I always srart the first 2-3 caps on the valley end
of the dormenr so the water will not run under
them and then continue with whatever direction
the wind blows to decide how to finish it.
Where I live it’s south to north and east to west.
I may not know everything, but I do enjoy the process of installing the last cap shingle, as it means there is a celebration because that section is complete.
Installing so the prevailing wind would tend not to lift the cap is the typical advice.
Ten years ago I asked one of the shingle makers, probably GAF, about how to install a cap. They said that suplementing the cement strip with actual cement from a tube was a good idea. I actually do this, running a bead of cement for every cap shingle an inch from the end, being careful not to drop cement on the finished roof.
For my last cap, I use no nails, just lots of cement and weights while it cures.
Call me crazy, if you will, but that is my own personal technique. My ridge caps have held well.
At least ten years. I like the “sprinkle granules” idea. Never saw that, and hate the exposed cement look. Ruins a perfectly well done roof at the last moment. In honor of your greater experience, I will do my next cap precisely as you have suggested.
I always run a dormer ridge towards the main body of roof.
Other than that alway run North to South and from East to West. We get more South than North wind but the nasty Winter storms come out of the North. Most wind is from the West but again some come out of the East.
In the past 8 years haven’t had any ridge caps blow off, 4-500 roofs. We do double nail each side though.
Speaking of ridge cap. Just put down some Certinateed Mountain Ridge and was really impressed with the shingle and box design. Very distinct look alot like a cedar shake ridge cap. $4 a foot.
It really depends on the layout of the ridge areas. i usually split a ridge by meeting in the middle if the winds arent much of an issue in the area. For a dormer you would want to start at the edge of dormer and end at the roof field.
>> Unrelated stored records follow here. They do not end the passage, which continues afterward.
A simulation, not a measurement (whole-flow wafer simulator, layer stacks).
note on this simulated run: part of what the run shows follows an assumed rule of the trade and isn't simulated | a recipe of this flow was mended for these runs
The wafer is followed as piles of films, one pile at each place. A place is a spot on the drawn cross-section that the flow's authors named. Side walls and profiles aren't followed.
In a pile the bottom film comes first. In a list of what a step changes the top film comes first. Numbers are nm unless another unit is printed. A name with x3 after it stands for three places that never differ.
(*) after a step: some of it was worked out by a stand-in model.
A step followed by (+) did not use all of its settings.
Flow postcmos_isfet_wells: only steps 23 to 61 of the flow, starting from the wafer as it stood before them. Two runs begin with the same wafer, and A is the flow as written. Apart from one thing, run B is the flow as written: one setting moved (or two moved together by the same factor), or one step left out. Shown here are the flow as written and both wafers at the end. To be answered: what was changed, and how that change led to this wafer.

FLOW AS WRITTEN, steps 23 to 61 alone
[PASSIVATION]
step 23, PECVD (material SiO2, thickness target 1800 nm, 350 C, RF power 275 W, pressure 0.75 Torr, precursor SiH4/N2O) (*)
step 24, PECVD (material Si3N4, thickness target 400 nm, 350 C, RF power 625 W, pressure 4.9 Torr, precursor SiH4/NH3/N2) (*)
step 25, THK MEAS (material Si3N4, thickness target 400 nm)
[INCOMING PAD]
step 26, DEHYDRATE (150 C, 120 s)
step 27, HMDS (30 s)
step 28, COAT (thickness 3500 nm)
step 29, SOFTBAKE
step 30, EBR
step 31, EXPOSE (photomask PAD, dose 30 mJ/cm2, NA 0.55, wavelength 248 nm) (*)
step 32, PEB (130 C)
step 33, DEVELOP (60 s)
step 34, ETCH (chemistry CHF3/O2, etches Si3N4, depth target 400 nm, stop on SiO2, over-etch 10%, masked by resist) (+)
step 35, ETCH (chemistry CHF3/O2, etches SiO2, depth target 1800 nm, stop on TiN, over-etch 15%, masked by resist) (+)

Long as your using a good ridge component wind shouldn’t be much of an issue. Out here in California we use Rapid Ridge high profile ridge. They were the first to have a folded leading edge and are rated for over 80 MPH. I’ve talked to the owner a while back and he said they were going for the miami-dade 110 rating and he figured with two nails per side they wouldn’t have a problem getting it.
If you guys haven’t heard of it check it out. its nice stuff and I’ve been using it for years.
what kind of ridge cap are you using?
one end of the ridge peak ends in the field of the roof correct? and one end ends at the gable overhang correct? if so you want to start at the gable end and work your way towards the ridge peak termination at the roof field. if you start at both ends on this layout it will be hard to seal the ridge caps at the shingled field.
If you are using a 3 tab single layer ridge cap then you shouldnt have much of an issue laying the cap underneath the field shingles but it will look better if you start at the gable end. I only use a high profile ridge cap which has to be run as i specified.
hope this helps. a picture could help us understand your situation more because every roof is different.